MADRID, Spain -- The opposition Socialists scored a dramatic upset win in Spain's general election Sunday, unseating conservatives stung by charges they provoked the Madrid terror bombings by supporting the U.S.-led war in Iraq and making Spain a target for al-Qaida.
It was the first time a government that backed the Iraq war has been voted out of office. Incoming prime minister Jose Luis Rodriguez Zapatero has pledged to bring home the 1,300 troops Spain has stationed in Iraq when their tour of duty ends in July.
The Spanish Socialist Workers Party declared victory with 99 percent of the votes counted. The party soared from 125 seats in the outgoing 350-seat legislature to 164 in the next one. The governing Popular Party fell to 148 from 183.
Rodriguez Zapatero began his victory speech with a minute of silence for those killed in the terror attacks.
"Today voters have said they want a change of government," Rodriguez Zapatero said.

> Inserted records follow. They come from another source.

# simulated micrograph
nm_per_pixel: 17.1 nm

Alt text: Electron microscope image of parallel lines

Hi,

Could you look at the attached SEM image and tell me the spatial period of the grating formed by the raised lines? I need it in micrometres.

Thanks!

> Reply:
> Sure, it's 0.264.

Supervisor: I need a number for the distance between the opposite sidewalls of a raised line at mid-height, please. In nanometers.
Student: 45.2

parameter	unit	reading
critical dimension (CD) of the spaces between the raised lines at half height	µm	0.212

The numbers will leave him short of a majority, which is 176 seats. They will have to seek help to form a government.
The win capped four tumultuous days that began with the terror attacks, then saw massive street rallies against the bombings, smaller ones against the government, the arrest of five suspects in the bombings, including three Moroccans, and a reported al-Qaida claim of responsibility.
The Socialists ruled Spain from 1982 to 1996 but ran afoul of corruption scandals and were voted out of power.
Savoring victory again, outside Socialist party headquarters several hundred jubilant supporters cheered. But they, too, remembered the 200 people killed in Thursday's railway blasts. "Not all of us are here. Two hundred are missing," the crowd shouted.
Ruling party candidate Mariano Rajoy, Prime Minister Jose Maria Aznar's hand-picked successor, said he had called Rodriguez Zapatero to congratulate him.
Pre-election polls had favored the ruling party to win handily.
But on election day voters expressed anger with the government, accusing it of provoking the Madrid attacks by supporting the U.S.-led war in Iraq, which most Spaniards opposed.
The government had insisted that its prime suspect in Thursday's rail bombings was the armed Basque separatist group ETA, even as evidence mounted of an Islamic link in the railway bombings, which killed 200 people and wounded 1,500.
The government was accused of withholding information on the investigation to save the election.
Throughout Sunday, voters said they lost faith in the ruling party, in power since 1996.
"I wasn't planning to vote, but I am here today because the Popular Party is responsible for murders here and in Iraq," said Ernesto Sanchez-Gey, 48, who voted in Barcelona.
Some voters, however, expressed support for the ruling party precisely because it endorsed the Iraq war, and for its crackdown on ETA.
Mari Carmen Pinadero Martinez, 58, a housewife, said she "voted to help the government end terrorism" as she cast her ballot near the downtown Atocha railway station where trains were bombed.
In El Pozo northeast of Madrid, site of one of the four blasts, a ruined train car was in clear view of the polling station as were flowers for the victims, signs stating "Paz" (Peace) and dozens of lit candles.
Some of the voters, teary-eyed, held onto relatives and friends for support.
On Sunday, a Basque-language daily published a statement by ETA in which the group for a second time denied involvement in the attacks.
A handful of young protesters screamed "murderer" at Rajoy, the ruling party candidate for prime minister, as he cast his vote in an elementary school outside Madrid. "We did not want to go to war!" they shouted.
As Aznar voted in Madrid, some bystanders cheered him while others shouted, "Manipulator!"
Aznar did not seek re-election, complying with a pledge to not seek a third four-year term.
A videotape purportedly from al-Qaida was recovered from a trash basket near a Madrid mosque after an Arabic-speaking man called a Madrid TV station to say it was there, Interior Minister Angel Acebes said.